Highlights of the World Gallery
The Oceania section covers cultures from Australia, Fiji, Papua New Guinea and other islands in the Pacific Ocean. The area spans some 4 million square miles and is home to an astonishing 1000 languages. The dress in the foreground is a backcloth, worn by Fijians for their 1st and 21st birthdays.
Pacific Islanders know how to work with, not against, Mother Nature, thereby allowing them to settle on the remotest of islands. A ray-skin body belt, which forms part of a Kiribati warrior’s armour, adds extra power thanks to the poisonous characteristics of the animal.
Over in Africa, it’s fun for the kids to explore the everyday objects that are sold in the Lagos market, one of the biggest street markets in Nigeria. Just be prepared for some serious haggling!
The Tuareg who come from Algeria, Mali, Niger, Libya and Burkina Faso, have a shared cultural identity. Bags, swords, tents, jewellery, camels, clothes and sandals are ornately decorated with distinctive colours and patterns. The camel saddle is made from two carved pieces of wood, held in place with the soft skin of the cow’s underbelly. There are more than 50 different terms for camel, indicating age, colour, temperament, gait etc. An arewaha camel roars when it is loaded with heavy bags, whilst an arennanas camel neighs when joy when it is fed.
These Thai masks are used in the Ramakien sacred masked dance, composed in the 18th century by the Thai king and performed at the royal court.
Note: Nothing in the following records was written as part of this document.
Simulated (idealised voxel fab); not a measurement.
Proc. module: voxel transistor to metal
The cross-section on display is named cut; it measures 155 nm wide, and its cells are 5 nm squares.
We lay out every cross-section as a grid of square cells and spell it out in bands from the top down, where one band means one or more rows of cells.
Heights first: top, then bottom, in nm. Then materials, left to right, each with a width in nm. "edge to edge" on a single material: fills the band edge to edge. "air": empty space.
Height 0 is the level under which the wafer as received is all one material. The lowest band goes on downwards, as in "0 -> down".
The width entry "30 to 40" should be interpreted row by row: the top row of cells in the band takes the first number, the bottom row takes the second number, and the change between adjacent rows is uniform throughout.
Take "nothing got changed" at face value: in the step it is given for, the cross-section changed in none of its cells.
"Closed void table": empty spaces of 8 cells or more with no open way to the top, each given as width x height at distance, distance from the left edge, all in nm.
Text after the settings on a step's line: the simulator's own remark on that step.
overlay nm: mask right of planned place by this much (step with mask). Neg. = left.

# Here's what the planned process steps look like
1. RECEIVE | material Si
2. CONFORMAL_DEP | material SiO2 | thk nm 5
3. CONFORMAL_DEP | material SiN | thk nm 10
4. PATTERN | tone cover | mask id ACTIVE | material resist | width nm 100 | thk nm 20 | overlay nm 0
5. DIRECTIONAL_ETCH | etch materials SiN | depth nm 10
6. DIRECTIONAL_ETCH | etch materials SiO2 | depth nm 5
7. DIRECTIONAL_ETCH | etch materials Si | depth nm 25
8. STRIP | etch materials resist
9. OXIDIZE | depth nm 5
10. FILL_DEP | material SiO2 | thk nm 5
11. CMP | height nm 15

Storytelling is a part of the fabric of the American Northwest Coast. These carvings represent the powerful spirits Bear, Dzunakwa and Raven. Touch them and listen to how Raven stole the sun and returned it to the sky, or how the ashes of Dzunakwa, the Wild Woman of the Woods, morphed into mosquitoes and how she plagues us with her bites to this day.
The Cloutie tree is adorned with pieces of fabric, each of these representing a wish or a note of gratitude. The trees follow the tradition of sacred wells and springs where scraps of fabric are tied as wishes.
The Presepe, or Nativity scene, represents the birth of Jesus. This one was made in Naples by Katugasthotage Dimutu Lasantha and Giovanni Giudice in 2017. It features such strange guests as Michael Jackson, Queen Elizabeth II and Silvio Berlusconi.
Clearly, one of the visitors has a sense of humour.
A dolphin skull, a cat mummy and a fake merman are some of the strange curiosities with which Horniman returned to his Victorian London.
Don’t miss a wander around the stunning 16 acres of the Horniman Museum. There’s a Grasslands Garde, a Wildlife Garden, botanical display gardens, a handsome conservatory and a bandstand with killer views of London.
The Grade II listed Conservatory was originally erected in 1894 in the Horniman family home in Coombe Cliff, Croydon. It’s based on the Crystal Palace, built for the Grand Exhibition of 1851 in Hyde Park. Today, the Conservatory is used for special events and is used as the setting for the museum’s arts and crafts markets.
The Horniman Nature trail is the oldest in London and runs half a mile on the site of the original Crystal Palace and South London Junction Railway. And if that isn’t enough, there’s a Sundial Trail with 12 of these to locate.
The Horniman Museum is free, although some special exhibitions are ticketed. The museum is open daily from 10.00 to 17.30.